Yahoo Reveals Its Search Secrets, Vespa Tool is Now Available as Open Source


Yahoo is giving away crucial technology powering its internal searches to the world. The internet company has just made Vespa, a search tool used by the tech company for searches within its network has now been open-sourced, described to be the company’s biggest open-source code release since it made Hadoop open source in 2009.

Oath Inc., the Verizon company that has owned Yahoo since June, announced that Vespa is now available as open source on GitHub. According to a company blog post, making the big data processing and serving engine open source is a step further in Oath’s commitment to opening up its big data infrastructure to developers.

“By releasing Vespa, we are making it easy for anyone to build applications that can compute responses to user requests, over large datasets, at real time and at internet scale – capabilities that up until now, have been within reach of only a few large companies,” Jon Bratseth, a systems architect at Yahoo, explained via the blog post.

Vespa powers Yahoo network’s internal search feature and is used to determine what recommendations to display as well as the company’s ad targeting system. Currently, Vespa is used in around 150 apps such as Yahoo’s main search engine, Yahoo Mail, and Flickr. In addition,  the search tool also serves around 3 billion native ads daily.

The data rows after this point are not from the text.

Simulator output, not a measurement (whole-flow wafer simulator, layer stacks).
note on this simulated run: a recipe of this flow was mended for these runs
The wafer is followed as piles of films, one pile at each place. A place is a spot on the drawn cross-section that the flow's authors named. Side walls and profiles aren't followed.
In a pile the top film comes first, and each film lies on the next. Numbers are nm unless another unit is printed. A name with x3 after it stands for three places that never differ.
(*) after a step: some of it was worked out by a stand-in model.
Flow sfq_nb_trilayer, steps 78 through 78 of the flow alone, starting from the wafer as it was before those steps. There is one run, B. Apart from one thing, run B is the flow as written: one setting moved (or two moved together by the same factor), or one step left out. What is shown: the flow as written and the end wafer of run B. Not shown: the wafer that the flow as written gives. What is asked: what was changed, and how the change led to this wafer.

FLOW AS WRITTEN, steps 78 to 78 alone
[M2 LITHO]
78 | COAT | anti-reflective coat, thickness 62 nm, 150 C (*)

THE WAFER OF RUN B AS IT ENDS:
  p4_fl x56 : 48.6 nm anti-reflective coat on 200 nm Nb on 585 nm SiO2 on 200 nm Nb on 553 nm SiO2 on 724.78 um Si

Vespa’s  roots can be traced back to AllTheWeb, a Norwegian search engine which was acquired by Yahoo in 2003, according to Wired. Since then, the tool has been modified as a general purpose engine that Yahoo could use internally in a host of different applications.

The release of Vespa is not the first time Yahoo offered some of its technology as open source. In 2006, the company released Hadoop which became a unique open source tool for Big Data. Apparently, the plan is to replicate the benefits of making Hadoop publicly available which allowed Yahoo to easily recruit people as it becomes widely used.

But Vespa’s reach has the potential to overshadow that of Hadoop. As Bratseth puts it, “Vespa is larger in scope and lines of code than any open source project we’ve ever released,” adding that it has already been battle-proven in Yahoo’s largest and most critical systems. It is attractive both for its scalability and versatility while it is touted to be better than Hadoop in serving results to end users.

However, there are doubts if Vespa could be successful outside of Oath. According to Wired, Hadoop became a success because it was born open source and arrived at a time when businesses needed it most. This time, however, most large companies have already addressed web search issues that Vespa is designed for.